Turkish banking giants face scrutiny in a sweeping antitrust probe into hiring practices. The investigation covers alleged non-poaching agreements, wage coordination and limits on employee mobility.
One bank has agreed to pay a record ₺1 billion ($21.8 million) fine to settle the case.
The broader investigation, launched on Feb. 24, covers 26 companies operating across banking, participation banking, insurance and information technology sectors.
Regulators are examining whether firms exchanged competitively sensitive information on hiring practices or entered into arrangements that may have restricted labor market competition.
The case centers on alleged labor market violations that regulators increasingly treat as antitrust concerns rather than ordinary employment matters. The allegations include potential efforts to block employee transfers, suppress wages and curb movement between firms.
In its earlier statement when the probe was launched, the Competition Authority said evidence gathered during the preliminary review raised "serious and sufficient concerns" that competition in the labor market may have been limited.
One of Türkiye's largest private banks, QNB Türkiye, disclosed on Tuesday that it had settled with the Competition Board, bringing the investigation against the bank to a close through the reconciliation process.
The lender noted that the penalty could be paid with a 25% discount under Türkiye’s misdemeanor law after the reasoned decision is formally delivered, reducing the payable amount to around ₺755.6 million, equivalent to roughly 1.4% of the ₺53.88 billion annual revenue it recorded in 2025.
The investigation also includes several of Türkiye’s largest financial institutions, among them Akbank, Garanti BBVA, Isbank, Yapi Kredi, DenizBank, HSBC, ING Bank and Turkish Economy Bank, alongside insurers such as Agesa, Aksigorta and Bupa Acibadem.
However, the remaining institutions have yet to disclose any fines or settlement decisions tied to the investigation.
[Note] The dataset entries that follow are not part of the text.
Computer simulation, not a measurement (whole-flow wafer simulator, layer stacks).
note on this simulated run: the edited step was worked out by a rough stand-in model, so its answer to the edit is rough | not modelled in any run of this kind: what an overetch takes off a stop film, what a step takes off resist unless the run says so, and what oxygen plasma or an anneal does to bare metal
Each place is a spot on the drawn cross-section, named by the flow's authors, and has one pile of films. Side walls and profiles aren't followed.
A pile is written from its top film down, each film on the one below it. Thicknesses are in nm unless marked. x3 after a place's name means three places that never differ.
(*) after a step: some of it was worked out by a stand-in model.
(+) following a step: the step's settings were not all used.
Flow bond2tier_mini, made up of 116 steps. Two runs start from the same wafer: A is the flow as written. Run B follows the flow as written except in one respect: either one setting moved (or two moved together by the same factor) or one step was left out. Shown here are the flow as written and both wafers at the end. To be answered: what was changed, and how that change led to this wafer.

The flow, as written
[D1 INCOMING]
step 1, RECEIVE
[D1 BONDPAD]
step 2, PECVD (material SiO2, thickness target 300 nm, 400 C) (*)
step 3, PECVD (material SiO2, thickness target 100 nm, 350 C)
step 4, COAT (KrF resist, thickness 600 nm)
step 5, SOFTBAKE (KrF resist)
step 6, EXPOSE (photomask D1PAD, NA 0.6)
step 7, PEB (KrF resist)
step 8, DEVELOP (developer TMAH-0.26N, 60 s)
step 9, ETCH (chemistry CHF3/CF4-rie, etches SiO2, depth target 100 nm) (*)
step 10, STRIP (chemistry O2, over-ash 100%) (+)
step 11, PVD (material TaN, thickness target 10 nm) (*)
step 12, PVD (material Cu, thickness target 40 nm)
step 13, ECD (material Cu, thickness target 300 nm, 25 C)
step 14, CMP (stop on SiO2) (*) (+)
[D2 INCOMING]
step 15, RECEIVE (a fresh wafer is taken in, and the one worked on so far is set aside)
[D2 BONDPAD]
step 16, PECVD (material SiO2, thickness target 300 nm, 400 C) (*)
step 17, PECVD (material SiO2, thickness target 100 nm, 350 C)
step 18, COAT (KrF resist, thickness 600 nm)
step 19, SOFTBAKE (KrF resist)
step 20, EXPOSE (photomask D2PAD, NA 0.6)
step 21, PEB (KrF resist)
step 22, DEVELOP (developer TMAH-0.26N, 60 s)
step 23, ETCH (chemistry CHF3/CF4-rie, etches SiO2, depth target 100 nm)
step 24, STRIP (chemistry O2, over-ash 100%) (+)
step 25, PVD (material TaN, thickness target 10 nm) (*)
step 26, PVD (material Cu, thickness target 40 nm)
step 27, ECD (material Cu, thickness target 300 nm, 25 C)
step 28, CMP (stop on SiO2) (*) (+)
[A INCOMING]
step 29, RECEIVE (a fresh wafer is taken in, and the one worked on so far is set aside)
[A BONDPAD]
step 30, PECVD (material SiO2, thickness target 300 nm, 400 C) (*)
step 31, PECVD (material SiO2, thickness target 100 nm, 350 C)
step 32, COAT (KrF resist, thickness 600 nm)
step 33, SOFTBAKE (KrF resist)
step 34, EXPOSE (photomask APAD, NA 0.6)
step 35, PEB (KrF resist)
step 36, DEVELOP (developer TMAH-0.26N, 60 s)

Similar investigations have gained traction globally in recent years as regulators increasingly argue that reduced competition in the labor market can weaken salary growth, narrow career opportunities and limit worker mobility.
Ahead of QNB’s announcement, pressure already built across Türkiye’s banking stocks, with the BIST 100 banking index closing Tuesday down more than 1.4% and the insurance index slipping 2%.